New Sidewalk Film Center and Cinema debuts for 21st festival

“Safe Spaces” at Sidewalk

by Lee J. Green

The 21st annual Sidewalk Film Festival will run from Aug. 19 to 25 across downtown Birmingham, going back in time to the 1980s while also ushering in the future.

Its opening night film, on Aug. 23 at 8 p.m. at the Alabama Theatre, will be the documentary “I Want My MTV” featuring original VJ and Birmingham native Alan Hunter. Over the weekend, it will be accompanied by “Star Wars: Episode V — The Empire Strikes Back,” 1984’s “Karate Kid” as well as a documentary about the lead singer of the band INXS, Michael Hutchence.

The Sidewalk Film Festival also marks the debut of the Sidewalk Film Center and Cinema, located on the lower level of the Pizitz building.

Scheduled to open to the public the first week of September, the Sidewalk Film Center and Cinema includes two theatres that will seat approximately 90 people each, showcasing independent films. It will also include a room for events and education along with a restaurant, lounge and bar area. It will also be the home of a planned Jewish Film Festival.

“This is something that has been in the discussion and planning stages for years. It’s exciting to see this come into fruition,” Sidewalk Executive Director Chloe Cook. “Birmingham can showcase independent films year-round” from local, national and international artists.

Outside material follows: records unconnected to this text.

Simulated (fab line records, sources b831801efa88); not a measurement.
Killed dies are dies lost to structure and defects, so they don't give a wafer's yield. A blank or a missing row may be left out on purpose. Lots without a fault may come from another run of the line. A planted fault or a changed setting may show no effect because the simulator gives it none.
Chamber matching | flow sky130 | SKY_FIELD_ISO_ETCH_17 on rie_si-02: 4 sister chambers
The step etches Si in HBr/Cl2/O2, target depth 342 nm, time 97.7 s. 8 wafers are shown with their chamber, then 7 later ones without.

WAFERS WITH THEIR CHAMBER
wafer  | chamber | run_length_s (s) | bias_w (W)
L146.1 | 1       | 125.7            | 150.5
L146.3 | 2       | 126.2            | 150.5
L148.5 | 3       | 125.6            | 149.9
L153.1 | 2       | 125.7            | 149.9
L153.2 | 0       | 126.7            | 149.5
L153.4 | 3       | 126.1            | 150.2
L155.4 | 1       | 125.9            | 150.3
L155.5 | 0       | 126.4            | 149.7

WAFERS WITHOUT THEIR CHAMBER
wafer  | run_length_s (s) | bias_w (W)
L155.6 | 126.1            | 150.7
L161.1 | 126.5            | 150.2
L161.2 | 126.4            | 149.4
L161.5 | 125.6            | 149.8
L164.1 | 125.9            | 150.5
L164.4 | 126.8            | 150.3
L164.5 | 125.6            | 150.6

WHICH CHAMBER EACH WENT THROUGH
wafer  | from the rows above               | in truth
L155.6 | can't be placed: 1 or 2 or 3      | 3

The Sidewalk Film Festival will screen more than 300 narrative, documentary and short films in 10 venues, along with panel discussions, parties and related events. A couple of selections by Jewish filmmakers include the narrative “Safe Spaces” and the documentary “Circus of Books.”

Daniel Schechter’s “Safe Spaces” centers on physical or metaphorical spaces in which people can be fully self-expressed without facing judgment or harassment.

Discussion of safe spaces most often revolve around college campuses, and Schechter’s film follows suit. In “Safe Spaces,” Justin Long plays an adjunct creative writing professor who is forced to grapple with the backlash to a class discussion that he saw as innocent, but others felt crossed the line.

Schechter said Long’s character is partially inspired by himself and his experience as a teacher. Fran Drescher plays Long’s mother, and the character is based on Schechter’s mother.

Beyond the college controversy, “Safe Spaces” follows this family, all of whom are brought together by the siblings’ ailing grandmother, played by Lynn Cohen.

“The big thing that I hope people take away from the movie is, just have more empathy for people and their struggles and where they’re coming from,” said Schechter.

“Safe Spaces” will be at the Alabama Theatre on Aug. 25 at 12:15 p.m., and is the film being sponsored by Southern Jewish Life.

“Circus of Books” directly focuses on Jewish filmmaker, artist and musician Rachel Mason’s family. Mason tells the story of her parents, Karen and Barry Mason, who had fallen on hard times and were looking for a way to support their young family.

They answered an ad in the Los Angeles Times seeking distributors for Hustler magazine. What was expected to be a brief sideline led to the straight Jewish couple taking over a local store, Circus of Books, beloved in the West Hollywood LGBT scene, and becoming fully immersed in that community at a time when the culture was not yet accepted. The film details how they kept their business separate from their friends and children, and how it became a place of refuge during the height of the AIDS crisis.

It will screen at 6 p.m. on Aug. 24 at the Alabama School of Fine Arts Recital Hall.

Joel Fendelman returns to Sidewalk with “Adam and Eve Eat Again,” a 10-minute narrative short that will be part of the “Shorts: Start Here” block on Aug. 24 at 10:25 a.m., at the ASFA Recital Hall. The film’s description is “Adam’s late and Eve won’t play his song. Now they must perform together.”

There will also be a short film about being a religious minority in the Deep South, though it’s not about the Jewish community. “Hidden Voices,” directed by Matthew Brooks, Michael Cooper and Holly White, is a nine-minute film on the challenges faced by those who leave their churches for pagan practices. It will be part of the Alabama Docs block on Aug. 24 at 3:15 p.m., at the ASFA Recital Hall.